The delegation met with UN humanitarian agencies, humanitarian NGOs, and the UN missions of ASEAN members and key donor states, receiving clear acknowledgment from donor states that humanitarian engagement with the junta is not working. Building on this initial round of discussions, the delegation is continuing its advocacy in key capitals and with humanitarian NGOs.
SYRIA
Securing backing for an international mechanism on the fate of the missing
In early November, Crisis Action worked with partners Families for Freedom, Caesar Families Association, Impunity Watch and The Syria Campaign to engage key UN member states in support of a new international mechanism to clarify the fate and whereabouts of missing persons in Syria (as recommended in an August report from the UN Secretary-General). The delegation efforts included a high-level roundtable event at the German Mission involving UN Assistant Secretary General Ilse Brands Kehris and other senior officials, as well as meetings with other UN Missions from the different regional groupings of the UN.

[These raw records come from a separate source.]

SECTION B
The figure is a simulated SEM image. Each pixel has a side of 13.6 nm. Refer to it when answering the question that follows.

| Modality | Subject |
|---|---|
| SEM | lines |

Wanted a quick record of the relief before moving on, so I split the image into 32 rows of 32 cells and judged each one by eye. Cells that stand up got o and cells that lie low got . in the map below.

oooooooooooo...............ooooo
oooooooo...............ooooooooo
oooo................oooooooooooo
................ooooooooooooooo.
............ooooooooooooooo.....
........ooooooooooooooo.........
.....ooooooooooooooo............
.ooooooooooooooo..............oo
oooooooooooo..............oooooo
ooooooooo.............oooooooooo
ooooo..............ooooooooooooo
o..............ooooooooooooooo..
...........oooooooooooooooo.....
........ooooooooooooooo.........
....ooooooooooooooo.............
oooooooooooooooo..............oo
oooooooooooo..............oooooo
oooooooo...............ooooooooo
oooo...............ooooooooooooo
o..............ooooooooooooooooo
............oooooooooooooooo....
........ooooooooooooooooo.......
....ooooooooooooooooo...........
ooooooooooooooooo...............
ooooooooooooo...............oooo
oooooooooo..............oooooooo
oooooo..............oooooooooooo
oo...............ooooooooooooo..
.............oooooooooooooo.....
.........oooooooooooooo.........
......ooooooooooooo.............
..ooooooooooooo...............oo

To encourage support from Latin American countries (given the region’s shared experiences with missing persons), Crisis Action also arranged for Families for Freedom and Caesar Families to be interviewed by news network NTN24, which will broadcast a 30-minute special on the issue in mid-November to an anticipated audience of up to 40 million across Latin America. We are continuing to work with partners to push for establishment of the new missing persons mechanism in early 2023.
SAHEL
Enabling Sahelian civil society to inform policy-making at the EU and AU
Throughout September and October, our work focused on supporting members of the People’s Coalition for the Sahel to brief officials at both the African Union and the European Union on the worsening human rights and humanitarian situation in the region, and the need to address the root causes of the conflict (as outlined in the landmark report launched with the People’s Coalition for the Sahel in June).
Clémentine Tarnagda of ONIDS briefed key African Union stakeholders at the Tana High-Level Forum on Security in Africa in Addis Ababa in September, and Dr Daouda Barké Diallo of the Collective Against Impunity and Stigmatization (CISC) briefed members of the European Parliament in October.
We also shared the People’s Coalition report at the United Nations Office for West Africa and the Sahel (UNOWAS) humanitarian summit in Dakar in October, presenting its findings with key policymakers such as the High Representative of the AU for Mali and the Sahel, Maman Sidikou, and High Representative of the international Sahel Coalition, Djimé Adoum (who cited the People’s Coalition in his opening address as one the most important actors in the region).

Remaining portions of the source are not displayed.